Does SOA Governance Mean "Management?" Nope.

Loraine Lawson

Have you ever wondered what -- exactly -- SOA governance means and how it differs from, say, managing SOA?


I have. But, I just thought it had to do with managing services plus defining (probably in a committee) and applying business policies to SOA, which is generally what people seem to mean when they say governance. And then I moved on.


But blogger and Nastel Technologies CTO Albert Mavashev wasn't so easily put off the question. Just back from SOA World 2007, he writes that much of the discussion there centered on SOA governance as it applies to deployment, policy management, version control and essentially managing Web services. What's missing from this, he notes, are performance and transactional monitoring, management of ESB, brokers and environments that aren't Web Services based.

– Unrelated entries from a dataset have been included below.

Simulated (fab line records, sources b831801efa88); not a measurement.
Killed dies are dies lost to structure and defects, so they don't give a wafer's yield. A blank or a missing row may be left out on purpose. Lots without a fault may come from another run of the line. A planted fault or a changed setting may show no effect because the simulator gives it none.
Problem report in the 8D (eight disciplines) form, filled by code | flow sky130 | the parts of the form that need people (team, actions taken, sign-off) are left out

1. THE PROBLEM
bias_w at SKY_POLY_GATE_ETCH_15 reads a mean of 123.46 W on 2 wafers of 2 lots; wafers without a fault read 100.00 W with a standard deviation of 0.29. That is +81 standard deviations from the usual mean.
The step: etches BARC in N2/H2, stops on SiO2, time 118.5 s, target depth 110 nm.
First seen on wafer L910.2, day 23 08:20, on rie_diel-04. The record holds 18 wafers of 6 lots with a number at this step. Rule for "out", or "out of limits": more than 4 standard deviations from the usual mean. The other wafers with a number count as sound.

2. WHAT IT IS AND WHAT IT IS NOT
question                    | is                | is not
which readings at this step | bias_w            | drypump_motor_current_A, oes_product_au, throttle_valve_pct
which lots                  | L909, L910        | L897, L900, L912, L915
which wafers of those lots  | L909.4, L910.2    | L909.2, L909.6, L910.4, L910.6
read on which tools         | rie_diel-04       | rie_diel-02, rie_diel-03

Then he addresses what many have probably pondered, but not bothered to ask:

It is interesting to see a new term like "governance" replacing a good old term like "management." In fact, what is the difference between SOA governance and SOA management? I don't see any difference.

Consultant and blogger Joe McKendrick takes up the gauntlet for answering Mavashev's question on ZDNet's SOA blog. McKendrick agrees that governance equals management, but says it does have meaning above "just" management when it comes to SOA. To define governance, he references a post by Miko Matsumura, who co-created the Middleware Company's SOA Blueprints, a vendor-neutral specification for SOA applications. You might recognize the name from Sun Microsystems, where Matsumura was Java Evangelist.


Matsumura defines SOA Governance


It's the creation, communication, enforcement, maintenance and adaptation of policies across the SOA lifecycle of design time, run time and change time.

Matsumura writes that SOA governance is needed because of SOA's complexities. Without governance, it's too easy for individuals to breach business or technical policies -- or both.

Read Matsumura's original post. He defines the term "policies," the importance of business and IT policies, who participates, how the technologies support those policies, and so on. It's a good walk-through of the big SOA picture and the terms. As an aside, you might also want to read the coverage of Matsumura's keynote speech at SOA World 2007.

Despite Matsumura's thoroughness, I actually prefer the explanation of governance found in a August 2005 IBM document titled, "A Case for SOA Governance."

That document defines IT governance as "a decision and accountability framework to encourage desirable behavior in IT," a definition written by Peter Weill and Joanne Ross.

Governance requires a governance body to create the policies, which really define the roles within an organization. According to the IBM paper, the IT governance council determines three questions:

  1. What decisions must be made to ensure effective management and use of IT?
  2. Who should make these decisions?
  3. How will these decisions be made and monitored?

The governing body answers those questions, but management actually makes sure the answers are carried out.


So, it turns out governance does equal management plus policies. Or, to use a metaphor, IT governance is like the Constitution is to the U.S. Government. The Constitution defines the roles and how decisions are made, plus puts some general restrictions on matters -- the key business rules, if you will. But the government carries it out, or manages it.


For once, it seems IT wasn't engaging in language-bloat. Apparently, there really is a need for a word beyond simple "management."